AutoCAD and BricsCAD: Competitors or Companions?

As a tech consultant in the design/build world, I get to field a lot of questions about CAD systems featuring which is the best, or right one, for a given client. The truth is that there is no single right answer for that question. Some clients need a mix of systems for different types of users in their environment. There does seem to be an aversion to that idea in most design houses. They want to keep a single CAD platform for all their users and there was a time when I would have agreed with that approach, but I think licensing, technology and function have changed the argument. The big resistance lies in the belief that different CAD systems mean extensive learning curves, added expense, and compatibility issues. That’s why I want to talk about two systems today that I think work wonderfully together, side-by-side in the same office environment: AutoCAD and BricsCAD.

Now, there’s no denying that AutoCAD is king of the CAD world. It holds a place of prominence, and it has, hands down, the most installed seats of any CAD platform on the market. BricsCAD, on the other hand, is a more recent player in the U.S., making the transition over from its European origins and it’s been proving itself as a very reliable AutoCAD alternative. They are both natural competitors, offering very similar interfaces and functionality, but I don’t think they need to be. There’s a place in your environment for both systems, because not everyone is going to need the same levels of access or tools on a daily basis. The key feature of both AutoCAD and BricsCAD is that they use the exact same version of the DWG file as their native format. This means that multiple people in your office can work on the same file, using either system, and there’s no need for conversions or formatting changes of any kind. I can edit a file in AutoCAD, save it, and someone down the hall can open it in BricsCAD, review and modify, then save it and I can re-open and keep working in that same file. The other benefit is that the user interface between both programs is virtually identical. Most AutoCAD users can sit down in front of a BricsCAD system and start working with almost no training at all. Menus, toolbars, keyboard shortcuts and almost all commands are identical in both CAD systems. Even items like plotter configurations, linetypes, DWG templates, and LISP utilities are cross compatible between both platforms. You can copy standards from a default AutoCAD location to the matching BricsCAD location and go to work, or you can even just point each program at your existing standards locale. That takes care of the learning curve and compatibility issues: they don’t really exist between these two systems.
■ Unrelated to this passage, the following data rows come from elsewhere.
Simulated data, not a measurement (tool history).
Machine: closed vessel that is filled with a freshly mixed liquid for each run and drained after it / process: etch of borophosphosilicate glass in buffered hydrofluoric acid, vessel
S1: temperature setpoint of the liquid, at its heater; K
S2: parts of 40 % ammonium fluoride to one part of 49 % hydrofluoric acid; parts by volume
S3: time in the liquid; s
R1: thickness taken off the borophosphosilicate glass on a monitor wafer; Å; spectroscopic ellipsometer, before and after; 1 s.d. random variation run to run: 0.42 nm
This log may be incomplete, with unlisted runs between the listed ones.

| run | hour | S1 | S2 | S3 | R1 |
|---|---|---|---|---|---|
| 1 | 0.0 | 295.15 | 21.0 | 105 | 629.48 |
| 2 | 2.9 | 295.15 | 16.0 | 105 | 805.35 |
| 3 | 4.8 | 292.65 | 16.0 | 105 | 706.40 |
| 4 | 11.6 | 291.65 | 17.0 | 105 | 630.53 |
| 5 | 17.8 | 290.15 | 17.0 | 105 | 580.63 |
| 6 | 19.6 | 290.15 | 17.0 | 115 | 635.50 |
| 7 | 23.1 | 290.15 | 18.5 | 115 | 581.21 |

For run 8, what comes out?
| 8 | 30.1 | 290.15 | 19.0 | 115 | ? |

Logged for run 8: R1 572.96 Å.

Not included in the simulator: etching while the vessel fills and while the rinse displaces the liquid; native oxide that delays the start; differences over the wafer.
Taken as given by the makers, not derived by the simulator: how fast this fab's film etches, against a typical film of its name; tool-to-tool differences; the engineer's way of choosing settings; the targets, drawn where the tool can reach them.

So, why bother with two systems? Well, because there are certain users who are going to need AutoCAD and its integration with other Autodesk verticals and cloud solutions on a daily basis. Others are just going to need basic drafting, or reviewing, within a single system and you can look to BricsCAD for its innovative AI drafting, lower cost, and flexible licensing structures. Each system is really designed for addressing the needs of very specific users and types of CAD work. AutoCAD is a remarkable tool for more advanced users who are in their CAD environment all day, every day, and are using vertical add-ons, plugins, and advanced industry-based design sets to enhance the type of work they do. Honestly, this is where AutoCAD really excels: adding advanced features for designers when you don’t quite have the need to move to a full-blown vertical package like Revit or Civil 3D but still need some serious analysis and layout help.  The thing is, not everyone in your design group needs, or can even use, tools at that level; why force them to work in an environment that is overkill for what they do? It’s like buying a Lamborghini to go back and forth from the corner grocery store each day. It works, but it’s a bit excessive!

BricsCAD works best for what I call “Field Level CAD Users” - folks who are primarily drafting and creating construction documents on a regular basis. BricsCAD has created some remarkable AI and user interface tools for 2D CAD work that will completely alter the way you draft for the better. Tools like their AI Copy/Move Guided tools for intelligently manipulating multiple CAD objects around corners or curves and patching holes in walls, etc., that those changes leave behind are game changing. I also like that BricsCAD has really put its focus on pure drafting efficiency and functionality in their CAD packages. Autodesk has gone a different way by expanding their vertical design systems and providing advanced integrations for power users. Both of those approaches are equally important and vitally needed in the design world. It’s important though, to make sure you’re bringing the right approach to each of your employees, so you meet their work needs and help make their daily job easier. Either CAD system can be applied effectively to your full time drafting and design staff, but those folks aren’t really one-size-fits-all. Giving them the most appropriate tool is the key to your efficiency and output being where you need it to be.

The other time when using AutoCAD and BricsCAD systems side-by-side comes into play is when you have part-time, or intermittent, users. There are a lot of folks out there who need to access DWG files for basic information, measuring, or minor edits and printing of files but don’t need that high-end AutoCAD vertical functionality. BricsCAD offers two benefits here: it’s substantially cheaper to buy a single seat annual license of BricsCAD than AutoCAD ($677.00 for BricsCAD Pro vs. $1,955.00 for AutoCAD as of May 2023) and secondly, BricsCAD offers multi-user licensing, where AutoCAD no longer does. Multi-user licenses let you purchase a set number of CAD seats that can be shared between an unlimited number of users. If you have 20 users who only need intermittent access to CAD, you can pick up 10 seats of BricsCAD multi-user and have up to ten people at a time using BricsCAD. Multi-user licensing is a very large benefit for companies who have PE’s, executives, and field personnel accessing DWG files that don’t need, or even really know how to, extensively edit those files.

AutoCAD and BricsCAD both have their place in the CAD world, and to date, it’s been as competitors trying to convince you that one is better than the other. Using both systems within the same design environment seems to be a much more cost, and production, effective method of achieving fast, reliable, and consistent designs. There doesn’t need to be an either/or approach to your CAD systems when you can effectively give the correct tools to each user for exactly what their job requirements are while substantially reducing costs, even as you make CAD available to more users within your company.